Here's a MATLAB code reflecting the above steps:
% Parameters and Initialization
clear;
clc;
close all;
% Parameters
L = 1; % Length of each bar
num_sections = 4; % Number of scissor sections
theta_input = linspace(0, pi/3, 100); % Input angle range (0 to 60 degrees)
base_width = 2 * L; % Distance between the fixed points D and F
% Fixed points
D = [1, 1]; % Base fixed point on the left
F = [base_width, 1]; % Base fixed point on the right
mid_x = (D(1) + F(1)) / 2; % Midpoint for symmetry axis
% Pre-allocate for animation data
positions = []; % Use a dynamic array to avoid pre-allocation issues
% Kinematic Simulation: Compute Joint Positions
for i = 1:length(theta_input)
theta = theta_input(i); % Input angle (1-DOF motion)
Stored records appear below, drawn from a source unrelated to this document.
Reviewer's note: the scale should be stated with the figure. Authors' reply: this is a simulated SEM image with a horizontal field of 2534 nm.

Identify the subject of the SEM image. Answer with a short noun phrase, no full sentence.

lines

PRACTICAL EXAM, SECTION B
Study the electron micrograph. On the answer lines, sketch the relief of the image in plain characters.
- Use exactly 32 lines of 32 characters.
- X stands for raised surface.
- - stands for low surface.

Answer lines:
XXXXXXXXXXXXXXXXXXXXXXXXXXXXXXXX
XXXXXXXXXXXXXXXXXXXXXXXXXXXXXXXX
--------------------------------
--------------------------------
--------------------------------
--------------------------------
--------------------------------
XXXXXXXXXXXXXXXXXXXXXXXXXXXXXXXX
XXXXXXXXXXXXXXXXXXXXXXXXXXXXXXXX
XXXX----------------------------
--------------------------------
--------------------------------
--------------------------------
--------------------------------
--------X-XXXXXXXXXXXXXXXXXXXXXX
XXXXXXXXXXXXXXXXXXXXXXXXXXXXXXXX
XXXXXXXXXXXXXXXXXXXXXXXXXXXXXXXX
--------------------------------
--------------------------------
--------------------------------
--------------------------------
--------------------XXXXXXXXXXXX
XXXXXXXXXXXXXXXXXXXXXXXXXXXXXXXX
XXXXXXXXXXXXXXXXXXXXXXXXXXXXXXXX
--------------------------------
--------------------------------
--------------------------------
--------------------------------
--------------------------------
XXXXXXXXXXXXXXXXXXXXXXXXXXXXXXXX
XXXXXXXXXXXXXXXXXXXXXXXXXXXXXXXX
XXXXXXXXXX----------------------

% Initialize joint positions for the left side
left_joints = zeros(2 * num_sections + 2, 2); % Joints for the left side
left_joints(1, :) = D; % Fixed point D
% Compute joints for the left side
for j = 1:num_sections
% Bottom-left and top-right joint positions
left_joints(2 * j, :) = left_joints(2 * j - 1, :) + [L * cos(theta), L * sin(theta)];
left_joints(2 * j + 1, :) = left_joints(2 * j, :) + [L * cos(pi - theta), L * sin(pi - theta)];
end
left_joints(end, :) = F; % Fixed point F on the left side
% Compute mirrored joints
mirrored_joints = left_joints;
mirrored_joints(:, 1) = 2 * mid_x - left_joints(:, 1); % Reflect x-coordinates
% Combine left and mirrored joints
all_joints = [left_joints; mirrored_joints(end-1:-1:1, :)];
% Store joint positions for the current frame
positions{i} = all_joints; % Use cell array for dynamic sizing
end
% Determine the maximum number of joints across all frames
max_joints = max(cellfun(@(x) size(x, 1), positions));
% Convert cell array to a 3D matrix, padding with NaNs if necessary
positions_matrix = NaN(length(theta_input), max_joints, 2);
for i = 1:length(theta_input)
frame_joints = positions{i};
positions_matrix(i, 1:size(frame_joints, 1), :) = frame_joints;
end
% Animation: Visualize the Full Scissors Lift in Motion
figure;
hold on;
axis equal;
xlim([0, base_width + 1]);
ylim([0, 2 * num_sections + 1]);
title('Scissor Lift Mechanism');
xlabel('X Position');
ylabel('Y Position');
% Plot and animate
for i = 1:length(theta_input)
all_joints = squeeze(positions_matrix(i, :, :));
all_joints(isnan(all_joints(:, 1)), :) = []; % Remove NaN rows for plotting
clf;
hold on;
% Draw fixed points
plot(D(1), D(2), 'ro', 'MarkerSize', 8, 'LineWidth', 2);
plot(F(1), F(2), 'ro', 'MarkerSize', 8, 'LineWidth', 2);
% Draw scissor links
num_joints = size(all_joints, 1) / 2; % Half the joints are mirrored
for j = 1:num_sections
% Left side
plot([all_joints(2 * j - 1, 1), all_joints(2 * j, 1)], ...
[all_joints(2 * j - 1, 2), all_joints(2 * j, 2)], 'b-', 'LineWidth', 2);
plot([all_joints(2 * j, 1), all_joints(2 * j + 1, 1)], ...
[all_joints(2 * j, 2), all_joints(2 * j + 1, 2)], 'r-', 'LineWidth', 2);
% Right side (mirrored)
k = size(all_joints, 1) - 2 * j + 2; % Index for mirrored side
plot([all_joints(k, 1), all_joints(k - 1, 1)], ...
[all_joints(k, 2), all_joints(k - 1, 2)], 'b-', 'LineWidth', 2);
plot([all_joints(k - 1, 1), all_joints(k - 2, 1)], ...
[all_joints(k - 1, 2), all_joints(k - 2, 2)], 'r-', 'LineWidth', 2);
% Vertical linkages
plot([all_joints(2 * j, 1), all_joints(k, 1)], ...
[all_joints(2 * j, 2), all_joints(k, 2)], 'k--', 'LineWidth', 1.5);
end
pause(0.05);
end
Output:
You may refer to the below documentation link to have a bettern understanding on transforming co-ordnates: https://www.mathworks.com/help/robotics/coordinate-system-transformations.html
I hope this helps!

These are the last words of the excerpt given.